Tuesday 11 September 2012

Leveson hasnt changed press: Greenslade + privacy cases

Roy Greenslade rather caustically points to the papping of 2 TV journalists as indicating that the red-top press has very swiftly forgotten about Leveson and returned to type, pointing to the printing of the naked Prince Harry pictures as another example of this.

I usually agree with RG, but I'm not completely sure on these examples, Marr/Murnahgan/Harry - what do you think? Have the press once more ignored the PCC code or is there a genuine public interest defence?

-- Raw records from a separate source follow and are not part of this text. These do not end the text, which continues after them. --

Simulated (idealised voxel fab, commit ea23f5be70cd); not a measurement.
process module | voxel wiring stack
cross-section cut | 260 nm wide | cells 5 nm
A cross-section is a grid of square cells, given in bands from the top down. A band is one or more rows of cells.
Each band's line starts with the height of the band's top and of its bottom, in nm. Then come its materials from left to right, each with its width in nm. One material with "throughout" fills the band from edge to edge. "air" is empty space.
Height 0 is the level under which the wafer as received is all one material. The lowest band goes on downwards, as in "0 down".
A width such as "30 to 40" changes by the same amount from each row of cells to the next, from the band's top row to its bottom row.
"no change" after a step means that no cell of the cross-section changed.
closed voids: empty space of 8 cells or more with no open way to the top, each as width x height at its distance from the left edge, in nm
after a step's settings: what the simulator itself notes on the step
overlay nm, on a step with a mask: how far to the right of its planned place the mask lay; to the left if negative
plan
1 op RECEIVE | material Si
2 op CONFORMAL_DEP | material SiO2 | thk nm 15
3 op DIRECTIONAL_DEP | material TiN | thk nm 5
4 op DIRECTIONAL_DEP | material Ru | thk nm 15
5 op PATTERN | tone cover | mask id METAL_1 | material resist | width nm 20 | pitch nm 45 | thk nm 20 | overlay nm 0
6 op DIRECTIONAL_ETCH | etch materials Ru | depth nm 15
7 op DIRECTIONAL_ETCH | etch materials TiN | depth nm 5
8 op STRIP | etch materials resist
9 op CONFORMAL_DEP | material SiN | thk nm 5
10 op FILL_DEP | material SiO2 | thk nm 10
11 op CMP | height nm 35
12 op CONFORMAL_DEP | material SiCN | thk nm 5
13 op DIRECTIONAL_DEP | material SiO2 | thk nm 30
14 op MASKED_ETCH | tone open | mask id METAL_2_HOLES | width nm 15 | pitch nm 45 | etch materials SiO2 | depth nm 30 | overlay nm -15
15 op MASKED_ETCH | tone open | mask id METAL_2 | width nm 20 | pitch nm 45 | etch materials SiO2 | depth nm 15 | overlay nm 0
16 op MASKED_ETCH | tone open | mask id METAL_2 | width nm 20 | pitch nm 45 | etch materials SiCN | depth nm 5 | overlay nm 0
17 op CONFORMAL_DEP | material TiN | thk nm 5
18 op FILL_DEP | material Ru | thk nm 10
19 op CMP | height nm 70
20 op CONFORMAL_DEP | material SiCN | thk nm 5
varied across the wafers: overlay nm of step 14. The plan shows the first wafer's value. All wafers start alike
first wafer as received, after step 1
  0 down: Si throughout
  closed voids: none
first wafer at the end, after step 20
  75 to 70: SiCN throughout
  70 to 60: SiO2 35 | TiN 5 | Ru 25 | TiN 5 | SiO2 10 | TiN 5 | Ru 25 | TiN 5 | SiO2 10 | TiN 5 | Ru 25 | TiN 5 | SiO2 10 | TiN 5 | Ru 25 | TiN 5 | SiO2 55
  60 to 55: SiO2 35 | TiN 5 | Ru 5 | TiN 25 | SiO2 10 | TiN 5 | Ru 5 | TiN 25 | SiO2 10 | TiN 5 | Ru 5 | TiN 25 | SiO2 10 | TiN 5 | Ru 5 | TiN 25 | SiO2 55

  • Monday 10 September 2012
  • I often quote Tom Stoppard's line about the "casual cruelty" of newspapers. Sometimes though, it is far from casual as Dermot Murnaghan and Andrew Marr will testify today.
    They have suffered the embarrassment of being pictured - in the Sunday Mirror and The People - kissing women who are not their wives. And the Daily Mail's website has followed up by publishing both sets of pictures too. (No, I'm not going to link to any of it).
    Why have the pair been papped? Here's the public interest defence. These men, by virtue of appearing on television, are role models. They are married. According to the editors' code of practice, the public interest is served by "preventing the public from being misled by an action or statement of an individual or organisation."
    So Murnaghan and Marr - both of them journalists, incidentally - are "guilty" of misleading the public. Case proved. As for the invasion of their privacy by snatching sneak pictures, that's fine too because the men were snapped while in a public place where all the world could see them.
    The public has a right to know and all that. Editors may say they do it more in sorrow than in anger. It's a dirty job, but someone has to do it. Bah, humbug!
    There are all sorts of questions to be asked about the nature of the tip-offs that led to the photographers stalking their prey. But I guess we can be sure it didn't involve phone hacking this time.
    But what's the point of my bellyaching about these gross invasions of privacy? The tabloids are reverting to type, so my complaints are not going to change anything.
    With the Prince Harry pictures and these two new examples, it is abundantly clear that the so-called Leveson effect is history. Celebrities are fair game again.
    Duck for cover, Hugh Grant. Watch out, Charlotte Church. Stay home, Steve Coogan. The paparazzi are back in play. The tabs are on your tails. And you can't all flee to Afghanistan.